RENEE MONTAGNE, HOST:
This week, we're taking a closer look at the future of history. This field of study is changing rapidly because of new technologies and shifting expectations. This morning, author Eric Weiner examines one scenario where future historians look back at our time and find nothing.
ERIC WEINER, BYLINE: Consider the most exhaustively researched historical figure in the land - Abraham Lincoln.
(SOUNDBITE OF FILM, "LINCOLN")
DANIEL DAY-LEWIS: (As Abraham Lincoln) Abolishing slavery by constitutional provisions settles the fate for all coming time.
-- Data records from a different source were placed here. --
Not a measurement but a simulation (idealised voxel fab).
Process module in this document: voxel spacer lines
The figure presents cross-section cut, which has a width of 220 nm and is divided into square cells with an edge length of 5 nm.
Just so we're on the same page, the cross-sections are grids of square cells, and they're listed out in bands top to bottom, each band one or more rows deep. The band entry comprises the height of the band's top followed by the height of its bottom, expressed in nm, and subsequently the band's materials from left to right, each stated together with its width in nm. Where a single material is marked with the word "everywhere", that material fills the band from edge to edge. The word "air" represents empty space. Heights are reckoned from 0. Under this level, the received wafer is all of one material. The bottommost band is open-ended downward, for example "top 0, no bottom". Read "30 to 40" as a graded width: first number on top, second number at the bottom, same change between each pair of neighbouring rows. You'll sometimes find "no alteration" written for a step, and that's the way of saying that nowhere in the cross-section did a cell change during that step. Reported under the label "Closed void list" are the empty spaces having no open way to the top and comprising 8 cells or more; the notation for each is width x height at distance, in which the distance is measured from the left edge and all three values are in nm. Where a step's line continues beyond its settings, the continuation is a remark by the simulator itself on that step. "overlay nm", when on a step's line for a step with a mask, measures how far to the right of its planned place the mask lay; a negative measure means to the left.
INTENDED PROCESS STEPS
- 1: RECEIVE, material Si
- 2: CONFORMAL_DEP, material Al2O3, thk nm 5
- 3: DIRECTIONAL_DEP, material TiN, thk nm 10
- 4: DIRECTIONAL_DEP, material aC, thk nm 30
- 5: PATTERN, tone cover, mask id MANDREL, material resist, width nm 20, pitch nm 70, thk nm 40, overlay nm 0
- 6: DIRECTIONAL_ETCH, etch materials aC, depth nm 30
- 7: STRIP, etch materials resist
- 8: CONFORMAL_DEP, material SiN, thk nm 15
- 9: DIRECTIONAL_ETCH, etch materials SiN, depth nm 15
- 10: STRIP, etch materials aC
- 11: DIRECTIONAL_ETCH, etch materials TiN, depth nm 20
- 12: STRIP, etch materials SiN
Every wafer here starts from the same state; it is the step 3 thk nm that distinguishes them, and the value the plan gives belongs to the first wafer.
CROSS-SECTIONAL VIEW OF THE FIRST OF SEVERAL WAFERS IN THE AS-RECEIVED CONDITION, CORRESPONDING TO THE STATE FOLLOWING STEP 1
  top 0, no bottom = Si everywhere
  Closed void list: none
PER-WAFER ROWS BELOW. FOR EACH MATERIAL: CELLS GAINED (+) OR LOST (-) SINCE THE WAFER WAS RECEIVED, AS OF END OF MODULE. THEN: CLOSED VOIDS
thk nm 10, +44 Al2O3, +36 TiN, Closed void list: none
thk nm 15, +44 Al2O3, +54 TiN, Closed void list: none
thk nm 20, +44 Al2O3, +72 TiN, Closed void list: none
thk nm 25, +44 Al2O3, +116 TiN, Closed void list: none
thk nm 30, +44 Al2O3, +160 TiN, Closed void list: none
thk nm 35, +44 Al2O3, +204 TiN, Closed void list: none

WEINER: Stephen Spielberg's take in the movie "Lincoln" was based on the reporting of renowned historian Doris Kearns Goodwin. She dug through thousands of documents, letters and photographs.
VINT CERF: Imagine a 22nd century Doris Kearns Goodwin who's trying to figure out what happened in the beginning of the 21st century.
WEINER: Vint Cerf, an early Internet pioneer, is now a senior executive at Google.
CERF: And she's got what? Well, is there any email anywhere? Are there any drives that can read somebody's CD-ROMs or their floppy disks, or, you know, what about the hard drive that was in a laptop that's sitting in the closet for the last 50 years and pretending we can turn the machine on? You know, does anything actually work?
WEINER: We may be drowning in data today, says Cerf, but future historians might look back at our time and find a gaping hole - a digital dark ages.
CERF: I literally mean a dark age. The information is gone. It's inaccessible. It's uninterpretable.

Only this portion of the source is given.